Tuesday, February 9, 2010

Mr. Zero remains my favorite Blackhawk

Somewhere buried in a box stacked in a downstairs closet, a cardboard tribute to my ex-idol sits untouched for years. It's a Tony Esposito hockey card, a ragged-edged memento of my youth.

I always wanted to be a goalie. But not just any goalie – I wanted to be Tony Esposito. Thanks to that card, which I got when I was around 5 or 6, I noticed he held his goalie stick in the same hand I did – the left.

That was pretty uncommon then. So uncommon the community rink I played for in the late '70s (Woodland) didn’t even have a left-handed blocker pad. So I had to use a regular hockey glove to hold my stick. The catcher glove for my right was this mangled piece of leather that could barely be opened and closed. Thankfully, I played for a great team and wasn’t called upon to make many saves. But man, would my feet get cold standing back in the crease for what seemed like hours at a time.

I watched Espo on TV and saw how he would scrape the snow from his crease and pile it up on the sides of the net, creating a nice inhibitor to the wraparound. I would do the same thing, sometimes piling it so high a puck would get lost in it on those rare times the puck came that close to my net.

I carried Espo’s hockey card around with me all the time. The bottom became pretty tattered because I used it to play marble hockey on the upstairs hallway floor of my parents’ house. All my hockey cards bear the marks of those games, but especially Espo’s, which also had a piece of Scotch tape holding it together after it got torn in half.

Esposito played for the Chicago Blackhawks, a team I came to despise as I got older. Living in northern Minnesota, we were all North Stars fans. And the Blackhawks were our No. 1 rival, at least in the late '70s and '80s.

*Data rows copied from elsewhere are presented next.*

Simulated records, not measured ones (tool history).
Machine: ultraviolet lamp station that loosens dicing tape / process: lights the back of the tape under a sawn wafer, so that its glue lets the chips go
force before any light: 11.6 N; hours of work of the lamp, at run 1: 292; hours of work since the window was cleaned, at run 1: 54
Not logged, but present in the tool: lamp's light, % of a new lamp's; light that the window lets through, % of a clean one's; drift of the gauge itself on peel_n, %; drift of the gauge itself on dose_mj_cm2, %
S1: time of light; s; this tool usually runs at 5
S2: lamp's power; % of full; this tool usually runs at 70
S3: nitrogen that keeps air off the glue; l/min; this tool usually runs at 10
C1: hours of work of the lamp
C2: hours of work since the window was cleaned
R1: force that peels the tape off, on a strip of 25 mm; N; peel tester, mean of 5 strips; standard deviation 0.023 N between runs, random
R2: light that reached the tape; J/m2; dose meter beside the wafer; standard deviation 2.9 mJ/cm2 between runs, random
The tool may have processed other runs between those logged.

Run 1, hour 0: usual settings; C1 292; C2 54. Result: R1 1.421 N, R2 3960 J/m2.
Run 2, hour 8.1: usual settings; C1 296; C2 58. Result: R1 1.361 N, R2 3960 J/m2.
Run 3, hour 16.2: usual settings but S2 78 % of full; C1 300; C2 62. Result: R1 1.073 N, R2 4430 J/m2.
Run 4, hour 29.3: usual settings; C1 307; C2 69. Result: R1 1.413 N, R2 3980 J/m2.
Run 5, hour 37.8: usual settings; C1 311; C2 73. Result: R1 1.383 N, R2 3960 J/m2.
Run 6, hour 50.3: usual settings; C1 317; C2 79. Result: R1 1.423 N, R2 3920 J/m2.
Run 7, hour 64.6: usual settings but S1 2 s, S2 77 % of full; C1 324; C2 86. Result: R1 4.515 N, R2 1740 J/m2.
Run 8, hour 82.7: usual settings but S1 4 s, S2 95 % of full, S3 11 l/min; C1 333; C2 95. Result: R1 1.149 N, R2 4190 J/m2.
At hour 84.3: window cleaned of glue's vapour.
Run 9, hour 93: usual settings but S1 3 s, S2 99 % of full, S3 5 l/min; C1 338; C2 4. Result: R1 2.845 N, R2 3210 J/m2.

It was a classic rivalry, highlighted by the battles between Dino Ciccarrelli and Al Secord. So hated was Secord that North Stars fans still cheered “Secord sucks” when the Hawks were in town long after he retired. I've posted YouTube videos of the bench-clearing brawls that punctuated the teams' meetings.

Tonight the Blackhawks are honoring Esposito, as they have with many of their former superstars in the past couple of seasons. I've converted to the Dark Side by cheering for the Hawks now, but I turned away when Bob Probert, Denis Savard and Steve Larmer were given their Heritage Night honors.

It's different with Esposito, even though he played on some of those teams I hated. When he was toward the tail-end of his Hall of Fame career we used to heckle him through the TV. He had a habit of going down for a puck and then just staying on the ice. We laughed and said he was too old to get back up to his feet, or that the Chicago Stadium needed to install a crane to help him.

But I always had a hard time getting into the jeering. I wanted to fit in with my older brothers and their friends, so I pretended I also hated Esposito. Yet, deep down he remained one of my all-time favorite goalies, second only to Cesare Maniago of the North Stars.

So later today I will go digging for my old Espo playing card, the one with a 35-year-old piece of Scotch tape holding it together.* I will scour the Internet looking for articles about Esposito like this one from ex-Tribune writer Bob Verdi.

And I will watch on TV as the Hawks honor the goalie I emulated above all others. Maybe I'll even pile snow on either side of my recliner, you know, just to capture the spirit of the thing.

* -- UPDATE: I found the card, and it turns out I was confused. My Ken Dryden card from the same year is the taped-up one. The Esposito one is in one piece, though the edges are pretty ragged.

1 comment:

  1. Paul, you just provided me with a wonderful tour down Norris Division memory lane w/ your recollections of Tony O and Cesare Maniago (I always thought of Maniago first when I thought of the North Stars and have his hockey card...not tattered, I don't believe. :) I idolized goalies, too, growing up). I always wanted to be the goalie when we played floor hockey in junior and senior high during gym.
    I also remember those wonderful Secord/Ciccarelli battles, some during Hawks/North Stars playoff games.
    Back to Esposito...on my most recent birthday, my son and wife gave me a cherished gift...an old-school Chicago Blackhawks jersey with Espo's name and number on the back. If it's a cold night for walking the dog out here in Reno, the hooded jersey is perfect for keeping warm and stirring memories of Chicago Stadium as I walk. Hope to someday have the pleasure of wearing it at a Hawks game.

    As an aside, thought you might get a kick out of this story about the Hawks' official nickname (found it on Wikipedia):

    "In 1986, while going through the team's records, someone discovered the team's original NHL contract, and found that the name "Blackhawks" was printed as a compound word as opposed to two separate words ("Black Hawks") which was the way most sources had been printing it for 60 years and as the team had always officially listed it. The name officially became "Chicago Blackhawks" from that point on."

    Thanks again for your well-written recollection.